The entrance to Wards Lake area has a nominal ticket charge, but the back path and the overlook platform are free to access. Watch for loose stones on the dirt path after rainfall.
The Phudmawri Neighborhood Climb
Phudmawri is a residential neighborhood perched on the hill immediately above the main Police Bazaar area. There is no single specific sight there, no ticketed entry, no particular monument. What there is, though, is a steep climb through narrow lanes between houses that each offer a slightly different slice of Shillong's character, drying chilies on corrugated tin roofs, church spires poking above the canopy, cats sleeping on compound walls covered in bougainvillea. I walked this route on a Wednesday afternoon in August and stopped at a tiny shop run by an elderly Khasi woman about halfway up. She sold crystallized ginger, pickled bamboo shoots in glass jars, and small packets of hill pepper. The ginger was extraordinary, sharp and sweet at the same time, and she told me it was made by her neighbor using a recipe that had been in the family for three generations. The last hundred meters of the climb open onto a plateau where you can see Shillong's main bowl spread below, the white and blue water tank on the far ridge, and the haze over the Bangladesh plains on a clear day. Phudmawri has been a residential stronghold of Khasi families for decades, and walking through it gives you a feel for how the city actually functions beyond the market district.
Local Insider Tip: Pick up the crystallized ginger from the small shop near the halfway point of the climb. The woman who runs it keeps irregular hours, but she is usually there between ten in the morning and two in the afternoon. If she is not, the shop next to hers sells the same product at a slightly higher price, which is perfectly fine.
Phudmawri is best explored on foot, and the climb takes about forty minutes from the base near Police Bazaar. There is no entry fee. Wear comfortable shoes because some of the lanes are steep enough to make your calves burn by the top.

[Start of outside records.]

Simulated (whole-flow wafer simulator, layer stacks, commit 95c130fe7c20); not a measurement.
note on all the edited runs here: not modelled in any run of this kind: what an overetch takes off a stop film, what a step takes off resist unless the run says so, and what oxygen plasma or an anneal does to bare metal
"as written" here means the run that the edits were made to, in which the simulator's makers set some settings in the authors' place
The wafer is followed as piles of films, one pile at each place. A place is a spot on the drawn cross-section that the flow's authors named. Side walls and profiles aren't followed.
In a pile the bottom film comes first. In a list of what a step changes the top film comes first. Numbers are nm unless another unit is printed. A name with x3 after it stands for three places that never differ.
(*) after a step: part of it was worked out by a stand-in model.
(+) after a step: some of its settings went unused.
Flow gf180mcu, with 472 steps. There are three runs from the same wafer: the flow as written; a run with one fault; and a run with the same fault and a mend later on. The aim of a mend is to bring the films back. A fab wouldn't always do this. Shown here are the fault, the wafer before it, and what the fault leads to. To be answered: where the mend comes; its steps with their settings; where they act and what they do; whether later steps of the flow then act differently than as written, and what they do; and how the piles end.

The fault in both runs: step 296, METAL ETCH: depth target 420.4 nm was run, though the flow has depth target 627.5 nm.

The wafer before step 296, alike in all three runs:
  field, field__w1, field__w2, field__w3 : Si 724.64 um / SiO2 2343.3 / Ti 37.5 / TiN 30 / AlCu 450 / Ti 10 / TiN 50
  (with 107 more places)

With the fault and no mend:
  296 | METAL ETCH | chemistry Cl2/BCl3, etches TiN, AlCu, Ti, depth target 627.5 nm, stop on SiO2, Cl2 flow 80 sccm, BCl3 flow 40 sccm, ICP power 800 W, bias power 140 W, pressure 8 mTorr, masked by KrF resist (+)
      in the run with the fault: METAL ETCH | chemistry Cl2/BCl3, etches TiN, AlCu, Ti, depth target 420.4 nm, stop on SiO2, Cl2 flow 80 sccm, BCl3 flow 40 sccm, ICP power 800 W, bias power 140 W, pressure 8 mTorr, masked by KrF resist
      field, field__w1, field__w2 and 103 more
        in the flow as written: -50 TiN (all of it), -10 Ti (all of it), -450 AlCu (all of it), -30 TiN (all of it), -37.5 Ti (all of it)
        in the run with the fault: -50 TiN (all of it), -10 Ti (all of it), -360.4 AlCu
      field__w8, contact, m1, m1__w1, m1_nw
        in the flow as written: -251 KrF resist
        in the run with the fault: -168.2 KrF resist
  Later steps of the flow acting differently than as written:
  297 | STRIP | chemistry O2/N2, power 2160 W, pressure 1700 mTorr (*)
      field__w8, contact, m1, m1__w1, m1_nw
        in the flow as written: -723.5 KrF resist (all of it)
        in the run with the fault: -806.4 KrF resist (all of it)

Mawkdok Dympep Valley Viewpoint on the Shillong Guwahati Highway
The Mawkdok Dympep Valley viewpoint is technically a known stop on the highway between Shillong and Guwahati, but the trick is not to visit it the way most tourist vehicles do. Most people pull over, take five minutes of photos from the fenced viewing area, and leave. Instead, take the narrow unmarked trail that drops down from the right side of the main viewpoint fence. It descends through grass and low bushes for about a hundred meters and ends at an unguarded overlook where the valley floor is visible far below, the river a thin silver thread in the distance, the gorge walls dropping away in layered sedimentary rock. I went on a Friday morning and the light was coming in at a sharp angle that made the rock faces look like they were cut with a blade. You are standing at the edge of one of the deepest gorges in Meghalaya, and on clear days you can see the Bangladesh plains to the south. This is one of the best sights in Shillong's extended geography, raw and enormous, and the car access from Shillong takes only about forty minutes on well-maintained road.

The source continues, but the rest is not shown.